世界経済には、現在、5つの重大リスクがある。

3つはアメリカに関するものである。ドル暴落につながる経常赤字の再急増、コントロール不可能な財政状況、貿易保護主義ムードの高まりである。残りの2つは、中国経済の過熱がハードランディングする危険性と、石油価格の急上昇だ。

The world economy

The risks ahead for the world economy



Fred Bergsten explains why policymakers need to act now in order to avert the danger of serious damage to the world economy

FIVE major risks threaten the world economy. Three centre on the United States: renewed sharp increases in the current-account deficit leading to a crash of the dollar; a budget profile that is out of control; and an outbreak of trade protectionism. A fourth relates to China, which faces a possible hard landing from its recent overheating. The fifth is that oil prices could rise to $60-70 per barrel even without a major political or terrorist disruption, and much higher with one.

Most of these risks reinforce each other. A further oil shock, a dollar collapse and a soaring American budget deficit would all generate much higher inflation and interest rates. A sharp dollar decline would increase the likelihood of further oil price rises. Larger budget deficits will produce larger American trade deficits, and thus more protectionism and dollar vulnerability. Realisation of any one of the five risks could substantially reduce world growth. If two or three, let alone all five, were to occur in combination then they would radically reverse the global outlook.

There is still time to head off each of these risks. Decisions made in America immediately after this year's elections will be pivotal. China, the new growth locomotive, is key to resolving the global trade imbalances and must play a central role in future. Action by a number of other countries will be essential to maintain global growth and to avoid deeper oil shocks and new trade restrictions.

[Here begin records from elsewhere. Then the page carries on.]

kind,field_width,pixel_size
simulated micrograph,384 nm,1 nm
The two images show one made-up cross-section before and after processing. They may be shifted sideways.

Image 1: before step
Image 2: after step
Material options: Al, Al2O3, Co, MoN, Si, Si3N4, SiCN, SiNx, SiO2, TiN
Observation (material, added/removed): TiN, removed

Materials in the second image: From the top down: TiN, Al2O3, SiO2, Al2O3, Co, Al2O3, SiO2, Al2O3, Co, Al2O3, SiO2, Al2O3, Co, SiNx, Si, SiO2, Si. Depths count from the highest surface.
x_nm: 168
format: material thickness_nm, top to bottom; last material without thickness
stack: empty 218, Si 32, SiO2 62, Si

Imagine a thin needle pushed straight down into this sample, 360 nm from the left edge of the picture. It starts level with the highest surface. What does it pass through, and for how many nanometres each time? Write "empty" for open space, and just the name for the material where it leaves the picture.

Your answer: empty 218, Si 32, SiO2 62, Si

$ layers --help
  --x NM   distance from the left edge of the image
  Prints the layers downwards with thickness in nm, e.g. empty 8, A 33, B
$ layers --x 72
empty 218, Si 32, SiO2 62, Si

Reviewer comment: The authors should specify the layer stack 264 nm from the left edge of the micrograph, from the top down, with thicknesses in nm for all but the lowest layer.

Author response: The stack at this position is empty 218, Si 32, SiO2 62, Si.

The most alarming new prospect is another sharp deterioration in America's current-account deficit. It has already reached an annual rate of $600 billion, well above 5% of the economy. New projections by my colleague Catherine Mann (see chart 1) suggest it will now be rising again by a full percentage point of GDP per year, as actually occurred in 1997-2000. On such a trajectory, the deficit would exceed $1 trillion per year by 2010.

There are three reasons for this dismal prospect. First, American merchandise imports are now almost twice as large as exports; hence exports would have to grow twice as fast as imports merely to halt the deterioration. (In the past, such a relationship occurred only after the massive fall experienced by the dollar in 1985-87.) Second, economic growth is likely to remain faster in America than in its major markets and higher incomes there increase demand for imports much faster than income growth elsewhere increases demand for American exports. Third, America's large debtor position (it currently is in the red by more than $2.5 trillion) means that its net investment income payments to foreigners will escalate steadily, especially as interest rates rise.

Of course, it is virtually inconceivable that the markets will permit such deficits to eventuate. The only issue is how they are to be averted. An immediate resumption of the gradual decline of the dollar, as in the period 2002-03, cumulating in a fall of at least another 20%, is needed to reduce the deficits to sustainable levels.

If delayed much longer, the dollar's inevitable fall is likely to be much larger and much faster. Moreover, much of the slack in America's product and labour markets will probably have disappeared in a year or so. Sharp dollar depreciation at that stage would push up inflation and macroeconomic models suggest that American interest rates could even hit double digits.

The situation would be still worse if future increases in energy prices and the budget deficit compound such developments, as they surely could. The negative impact would also be much greater in other countries because of their need to generate larger and faster domestic demand increases in order to offset declining trade surpluses.

Fears of a hard landing for the dollar and the world economy are of course not new. The situation is much more ominous today, however, because of the record current-account deficits and international debt, and the high probability of further rapid increases in both. The potential escalation of oil prices suggests a parallel with the dollar declines of the 1970s, which were associated with stagflation, rather than the 1980s when a sharp fall in energy costs and inflation cushioned dollar depreciation (but still produced higher interest rates and Black Monday for the stockmarket). Paul Volcker, former chairman of the Federal Reserve, predicts with 75% probability a sharp fall in the dollar within five years.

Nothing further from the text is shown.